Format: PS2
Take 2 Interactive

5 026555 305266
Age Restrictions: 12+
24 February 2006

Set in old Europe, the player takes on the role of the seductive princess Allura, who after being framed for her father's murder, is forced to flee the castle to take refuge from those that are out to kill her. Allura, along with her maid Rachel, escape to the Black Forest, where an evil spell from the devil transforms Allura into a trap master, an evil temptress that uses deadly traps to avenge her enemies. Returning to the castle with the devil as her guide and on a mission of vengeance, Allura uses her wicked strategy and skill to set up gruesome medieval traps to lure her enemies in and then destroy them...

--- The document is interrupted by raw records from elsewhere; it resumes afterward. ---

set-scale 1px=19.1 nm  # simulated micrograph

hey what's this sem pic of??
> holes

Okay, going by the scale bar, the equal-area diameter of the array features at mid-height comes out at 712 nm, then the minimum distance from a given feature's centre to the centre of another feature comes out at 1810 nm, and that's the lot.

Trapt, or Kagero 2: Dark Illusion as it's also known, is a bit of an odd game to pin down. While the basic premise is fun - set up traps to kill your enemies - it starts to get a little too repetitive a little too quickly.

You play the part of a princess who has been framed for the murder of her father, the king. Your maid, Rachel, saw everything and knows that you are not the guilty party - although who is going to believe a servant? As the palace send guards and other assorted characters after you, your quest is to kill them before they kill you, hoping that somewhere along the line you will be able to prove your innocence.

You can set a variety of traps that come in three main categories - traps that are sprung from the air, walls or ground. These include swinging pendulums, bombs and arrows that fly through the air. Or you can crush your enemies against a moving wall, or have them sucked towards a huge magnetic panel (if they are wearing a suit of armour).

My biggest moan (and it is a huge sticking point) is the fact that you can't change the camera controls to your exact preferences - you only get a choice of switching the horizontal or the vertical, not both. You get a choice of two control settings, but you can't change the horizontal and vertical control of the camera. If you're used to inverting the left and right control and the up and down movement, then you are going to be reaching for the off button before too long as it's essential in this game that you can quickly check where your enemy is in the room.

It also doesn't help that this game seems to offer little in the way of new and exciting levels. You'll keep on setting the same traps time and time again (because they take the most health off your enemies) and be reluctant to move on and try other things (or move to other rooms).

As the most satisfying element is setting traps and watching the enemy get clobbered, maybe a better game to buy would be Spy Vs Spy. This is certainly a game I'd advise trying before buying.